Vietnam is establishing itself as one of the world’s leaders in digital asset ownership. Virtual assets, a broad concept encompassing various types, including Real World Assets (RWA), virtual assets tied to tangible ones, are drawing significant attention.
According to a Triple-A report, over 17 million Vietnamese, or 17 percent of the population, own cryptocurrency, far exceeding the global average of 6.5 percent. This reflects strong public interest in digital assets.
Blockchain capital flowing into Vietnam is showing remarkable growth. According to Chainalysis, Vietnam ranks in the global top three for cryptocurrency adoption.
From July 2022 to July 2023, cryptocurrency and virtual asset inflows to Vietnam hit $120 billion, a 20 percent jump from $100 billion in 2021-2022.
In this context, tokenizing tangible assets into virtual ones offers fresh opportunities for Vietnam’s financial market, especially in boosting liquidity and expanding investor access.
Traditional assets like real estate or bonds often demand large capital and lengthy transaction times. Digitizing them into tokens enables trading on Blockchain platforms, lowering barriers and making them accessible to more investors.

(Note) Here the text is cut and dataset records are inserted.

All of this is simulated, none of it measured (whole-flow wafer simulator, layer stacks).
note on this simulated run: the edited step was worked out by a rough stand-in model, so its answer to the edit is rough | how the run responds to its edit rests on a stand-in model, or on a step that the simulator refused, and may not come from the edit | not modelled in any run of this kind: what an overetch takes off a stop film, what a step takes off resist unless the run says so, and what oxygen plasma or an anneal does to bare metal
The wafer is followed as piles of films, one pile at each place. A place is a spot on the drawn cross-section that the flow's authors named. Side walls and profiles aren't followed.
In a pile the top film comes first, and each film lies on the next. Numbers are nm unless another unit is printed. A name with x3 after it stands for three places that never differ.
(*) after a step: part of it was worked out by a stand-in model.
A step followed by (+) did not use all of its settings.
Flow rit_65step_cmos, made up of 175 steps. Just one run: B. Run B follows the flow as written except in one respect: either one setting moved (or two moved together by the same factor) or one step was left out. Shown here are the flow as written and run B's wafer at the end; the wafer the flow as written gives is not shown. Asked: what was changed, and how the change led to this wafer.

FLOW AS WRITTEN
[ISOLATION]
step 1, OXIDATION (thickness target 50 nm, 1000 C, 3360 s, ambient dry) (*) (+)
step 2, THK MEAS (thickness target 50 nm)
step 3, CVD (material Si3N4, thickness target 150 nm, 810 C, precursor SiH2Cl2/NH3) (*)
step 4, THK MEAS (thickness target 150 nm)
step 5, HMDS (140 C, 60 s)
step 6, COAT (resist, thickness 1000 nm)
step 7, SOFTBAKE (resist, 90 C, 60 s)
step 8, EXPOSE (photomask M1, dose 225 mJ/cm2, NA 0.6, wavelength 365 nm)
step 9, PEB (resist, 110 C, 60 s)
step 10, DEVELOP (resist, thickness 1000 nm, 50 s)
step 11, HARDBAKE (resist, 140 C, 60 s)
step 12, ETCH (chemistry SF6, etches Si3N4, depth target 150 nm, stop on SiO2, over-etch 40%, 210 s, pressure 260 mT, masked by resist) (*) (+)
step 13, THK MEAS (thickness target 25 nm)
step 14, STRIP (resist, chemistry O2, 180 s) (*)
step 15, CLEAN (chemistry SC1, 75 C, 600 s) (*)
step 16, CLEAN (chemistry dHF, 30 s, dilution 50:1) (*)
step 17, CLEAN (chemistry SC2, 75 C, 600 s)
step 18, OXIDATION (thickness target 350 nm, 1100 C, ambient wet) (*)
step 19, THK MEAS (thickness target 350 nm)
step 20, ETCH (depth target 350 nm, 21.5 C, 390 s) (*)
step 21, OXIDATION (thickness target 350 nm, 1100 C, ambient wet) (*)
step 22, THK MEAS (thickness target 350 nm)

A key benefit of virtual assets is their ability to help businesses raise capital efficiently. Instead of relying solely on traditional channels like banks or stock issuance, businesses can use tokenized assets to crowdfund from the community, enhancing financial flexibility and scaling operations.
At a recent event, Nguyen Duy Hung, Chairman of SSI Securities, remarked that digital assets are no longer a foreign concept but an integral part of the global financial system.
Pioneering nations in this field not only foster innovation but also secure strategic positions in the world economy.
Despite its vast potential, Vietnam faces challenges in implementing tangible asset tokenization, while an incomplete legal framework is the biggest hurdle in the process.
Current regulations on digital assets in Vietnam still have gaps, complicating businesses’ efforts to roll out asset digitization projects.
Additionally, the lack of investor protection mechanisms is a critical issue that must be addressed to ensure the market’s sustainable growth.
To overcome these difficulties, experts believe that Vietnam could learn from leading nations like Singapore and Switzerland.
Singapore has issued specific digital asset regulations, enabling financial institutions to engage in tokenization while adhering to strict legal standards.
Meanwhile, Switzerland has developed its “crypto valley” model in Zug, building a transparent digital asset ecosystem through close government-business collaboration.
To boost growth and catch global trends, the Prime Minister has tasked the Ministry of Finance with drafting a report to issue a resolution allowing a pilot virtual asset trading platform. This would provide investors, organizations, and individuals in Vietnam with a legal environment to trade, invest, and buy or sell digital assets.